Bugzilla – Bug 1093877
NFSD: client 192.168.6.102 testing state ID with incorrect client ID
Last modified: 2019-11-25 10:29:34 UTC
I am installing a number of identical systems. I installed one, then I cloned the filesystem for the others. They all have root on NFS. In the clones I amended /etc/fstab, /etc/udev/rules.d/70-persistent-net.rules and /var/lib/wicked/duid.xml, then I rebuilt the initrds. I had no problems booting system#1, but as soon as system#2 or #3 would come up, the nfs server started spewing out: kernel: [16754897.516786] NFSD: client 192.168.6.101 testing state ID with incorrect client ID kernel: [16754897.504556] nfsd4_validate_stateid: 365 callbacks suppressed kernel: [16754852.428142] receive_cb_reply: Got unrecognized reply: calldir 0x1 xpt_bc_xprt c86c0800 xid 5fa768c4 On the client I saw: NFS: nfs4_reclaim_open_state: Lock reclaim failed! Loads of them, on client and server both. It took quite a bit of debugging, but in the end the problem was that /etc/hostname was the same on all systems. When I made it unique per system, and rebuilt the initrd, no problems. I guess NFS somehow uses /etc/hostname, but shouldn't it be using /proc/sys/kernel/hostname instead? The systems are given hostnames over dhcp.

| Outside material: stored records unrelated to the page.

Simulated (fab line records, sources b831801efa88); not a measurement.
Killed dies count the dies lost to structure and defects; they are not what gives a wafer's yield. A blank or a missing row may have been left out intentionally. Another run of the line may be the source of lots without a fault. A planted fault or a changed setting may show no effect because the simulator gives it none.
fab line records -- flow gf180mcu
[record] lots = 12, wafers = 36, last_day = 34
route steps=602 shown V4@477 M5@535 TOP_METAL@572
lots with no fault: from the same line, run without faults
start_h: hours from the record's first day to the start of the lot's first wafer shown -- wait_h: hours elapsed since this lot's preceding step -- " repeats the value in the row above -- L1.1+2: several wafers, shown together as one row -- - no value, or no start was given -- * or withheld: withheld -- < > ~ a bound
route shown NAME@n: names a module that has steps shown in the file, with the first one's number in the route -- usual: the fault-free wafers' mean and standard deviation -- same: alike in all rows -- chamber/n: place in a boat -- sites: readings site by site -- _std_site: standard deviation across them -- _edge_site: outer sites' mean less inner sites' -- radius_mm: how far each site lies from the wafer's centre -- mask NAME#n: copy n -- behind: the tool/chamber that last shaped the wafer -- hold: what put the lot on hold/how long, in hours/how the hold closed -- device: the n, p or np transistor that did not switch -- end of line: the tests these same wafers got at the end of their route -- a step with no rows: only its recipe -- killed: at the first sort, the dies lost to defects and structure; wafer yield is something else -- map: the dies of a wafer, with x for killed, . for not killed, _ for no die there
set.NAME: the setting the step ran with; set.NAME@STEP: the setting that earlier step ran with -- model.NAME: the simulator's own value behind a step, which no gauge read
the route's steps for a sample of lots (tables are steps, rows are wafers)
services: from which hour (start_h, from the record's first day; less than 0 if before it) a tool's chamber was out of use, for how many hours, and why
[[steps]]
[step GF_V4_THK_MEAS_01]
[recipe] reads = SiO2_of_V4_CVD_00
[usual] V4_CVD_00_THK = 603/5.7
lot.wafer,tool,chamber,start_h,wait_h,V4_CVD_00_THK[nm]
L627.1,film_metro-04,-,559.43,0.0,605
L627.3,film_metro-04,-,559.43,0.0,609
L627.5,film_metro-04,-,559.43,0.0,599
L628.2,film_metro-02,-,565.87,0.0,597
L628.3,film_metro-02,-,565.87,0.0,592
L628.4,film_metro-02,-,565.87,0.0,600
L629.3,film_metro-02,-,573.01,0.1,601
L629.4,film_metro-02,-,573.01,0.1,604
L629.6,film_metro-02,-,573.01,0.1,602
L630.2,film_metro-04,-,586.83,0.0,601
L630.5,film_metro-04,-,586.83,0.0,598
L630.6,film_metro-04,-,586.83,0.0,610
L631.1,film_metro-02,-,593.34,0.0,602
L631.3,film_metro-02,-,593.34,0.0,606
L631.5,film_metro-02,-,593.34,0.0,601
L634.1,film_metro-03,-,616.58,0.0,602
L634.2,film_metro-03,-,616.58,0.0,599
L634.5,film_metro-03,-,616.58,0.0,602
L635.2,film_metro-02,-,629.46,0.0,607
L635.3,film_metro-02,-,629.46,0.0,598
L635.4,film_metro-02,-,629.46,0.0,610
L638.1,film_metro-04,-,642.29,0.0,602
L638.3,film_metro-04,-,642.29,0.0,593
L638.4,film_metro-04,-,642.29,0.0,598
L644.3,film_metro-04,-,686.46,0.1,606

nfs does not use /etc/hostname, it uses the gethostname() system call. Providing dhcp sets the hostname before the root filesystem is mounted, there should be no problem. Obviously the root filesystem cannot be mounted before dhcp sets the IP address. It all seems rather odd. Maybe the mount attempt starts before the dhcp attempt completes? That seems unlikely but might explain the wrong host name being used. Are you able to capture a tcpdump network trace of the wrong clinet id being used? I just want to be absolutely sure I understand what is happening before digging into too much obscure code (dracut isn't bad, but it takes a bit of getting used to).
(In reply to Neil Brown from comment #1) > nfs does not use /etc/hostname, it uses the gethostname() system call. > Providing dhcp sets the hostname before the root filesystem is mounted, > there should be no problem. Obviously the root filesystem cannot be mounted > before dhcp sets the IP address. > It all seems rather odd. The systems are handed kernel+initrd over pxe, then they boot that. I presume the initrd sets up the network, mounts root, then does a pivot. Something like that. That process works fine, provided /etc/hostname is unique. > Are you able to capture a tcpdump network trace of the wrong clinet id being > used? That should be easy to do - the problem is easily reproduced.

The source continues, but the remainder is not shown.